On June 21st, for the second day of the event, the Ambassador Odo TEVI, Vanuatu’s Special Envoy on Climate Change and Permanent Representative to the UN, chaired the first panel of guests who talked about the potentialities of asking the International Court of Justice for an Advisory Opinion (AO) on climate change.
The first speaker was Lavanya RAJAMANI, law professor at the University of Oxford. She presented the limits of international climate change regime which is completely based on the research for a consensus that is very difficult to find because of the different incentives for action and inaction that change from a country to another. The UN climate change regime is built on binding procedural obligations to communicate national goals. However, it provides no mechanisms to verify them internationally and no obligations to have results. The second limit pointed out by Prof. RAJAMANI is that the UN regime doesn’t provide mechanisms to generate accountability to reach the targets decided by the states all together. She also pointed out two other issues. The first one concerns the lack of balance between those countries which are contributing the most to climate change and those who suffer from it. The developing countries’ contribution is conditional and depends on financial help and support but actually there is not enough help provided, creating therefore a mismatch between promises and what is really furnished. Secondly, she mentioned the Paris Agreement and two avenues that have been addressed back then: the obligation of states to provide information of how their contribution is fair and their equitable contribution to the global stock take, recognizing adaptation efforts of developing country Parties
In her opinion, an advisory opinion could help clarify some Paris Agreement points and interpret it in the light of harm prevention and due diligence. It could also link some principles of the Paris Agreement with other obligations Parties have taken toward human rights. Then, Cristelle PRATT, member of the Organization of African, Caribbean and Pacific States, presented the OACPS and the issues they address. It is an organization created by the Georgetown Agreement in 1975. It is composed of 79 African, Caribbean and Pacific states, with all of them, save Cuba, signatories to the Cotonou Agreement, also known as the “ACP-EC Partnership Agreement” which binds them to the European Union. There are 48 countries from Sub-Saharan Africa, 16 from the Caribbean and 15 from the Pacific.
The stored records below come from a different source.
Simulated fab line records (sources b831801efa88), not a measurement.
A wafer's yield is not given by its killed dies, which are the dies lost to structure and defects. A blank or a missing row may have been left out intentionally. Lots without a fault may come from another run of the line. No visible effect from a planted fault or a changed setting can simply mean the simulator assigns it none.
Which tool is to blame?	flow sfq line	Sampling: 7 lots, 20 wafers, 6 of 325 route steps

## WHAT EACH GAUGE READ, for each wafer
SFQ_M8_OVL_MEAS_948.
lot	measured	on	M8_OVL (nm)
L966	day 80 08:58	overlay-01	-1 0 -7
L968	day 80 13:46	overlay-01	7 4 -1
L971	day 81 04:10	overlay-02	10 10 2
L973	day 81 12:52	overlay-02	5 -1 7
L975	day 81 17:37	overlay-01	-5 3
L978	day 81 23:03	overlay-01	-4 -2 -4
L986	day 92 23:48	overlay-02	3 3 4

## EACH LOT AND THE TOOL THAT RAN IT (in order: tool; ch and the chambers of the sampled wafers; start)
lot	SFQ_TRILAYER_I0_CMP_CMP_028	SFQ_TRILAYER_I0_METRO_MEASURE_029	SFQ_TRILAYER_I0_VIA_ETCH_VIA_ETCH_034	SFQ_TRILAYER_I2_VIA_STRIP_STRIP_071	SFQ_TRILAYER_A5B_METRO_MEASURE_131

The main objectives of the OACPS are:
- sustainable development of its Member-States and their gradual integration into the global economy, which entails making poverty reduction a matter of priority and establishing a new, fairer, and more equitable world order;
- coordination of the activities of the OACPS in the framework of the implementation of ACP-EC Partnership Agreements;
- consolidation of unity and solidarity among Members of the OACPS, as well as understanding among their peoples;
- establishment and consolidation of peace and stability in a free and democratic society.
Ms. PRATT reminded that Climate Action is a need for the OACPS because its member states are considered as vulnerable. She stressed that all Parties have to meet their commitments equitably. She considers that the advisory opinion should be an OACPS lead initiative and globally handled then.
The last speaker of the panel was Laurence BOISSON DE CHAZOURNES, law professor at the University of Geneva. She asked what has already been done by the ICJ in the field of environment and human rights? Everything started in the early 1990s with the Rio Conference. The Court established in 1990 a Chamber to deal with environmental disputes but it actually has never been used. She mentioned the AO on nuclear weapons. At this occasion, the court gave a definition of environment and said that the obligations of states are part of customary national law. The ICJ also said that evolving interpretation is necessary, and that we should reinterpret treaties afterwards though they don’t deal directly with environmental and human rights issues. The court gave some meaning to the concept of prevention and introduced the notion of conducting environmental assessment. The ICJ has now to deal with scientific matters. Scientists also have a say in this case.
She also wondered how the IPCC could have an influence on that AO. Prof. BOISSON DE CHAZOURNES said that before the AO, we should put pressure on states to strengthen environmental policies and that other spaces for action can be developed. The AO is coming at an opportune moment when we have scientific evidence of human impact on climate change.
The second panel of the morning, composed of young activists committed in legal actions, was chaired by Solomon Yeo from the Pacific Island Students Fighting Climate Change. This panel brought together the youth to share good stories and share with the guests their commitments.
The first speaker was Aiofe Fleming, stubborn optimist part of the World’s Youth For Climate Justice movement. She explained how the WYCJ members campaign for an AO, one of the ways being the report written by around 20 students from all around the world. Moreover, they try to bring young lawyers into it, and focus also on education and on bringing young people into policy making process and decisions. Another tool and action is building a network of people who believe in this, as the organizers of the movement successfully did by gathering interested young motivated people to a training in Berlin in October 2021.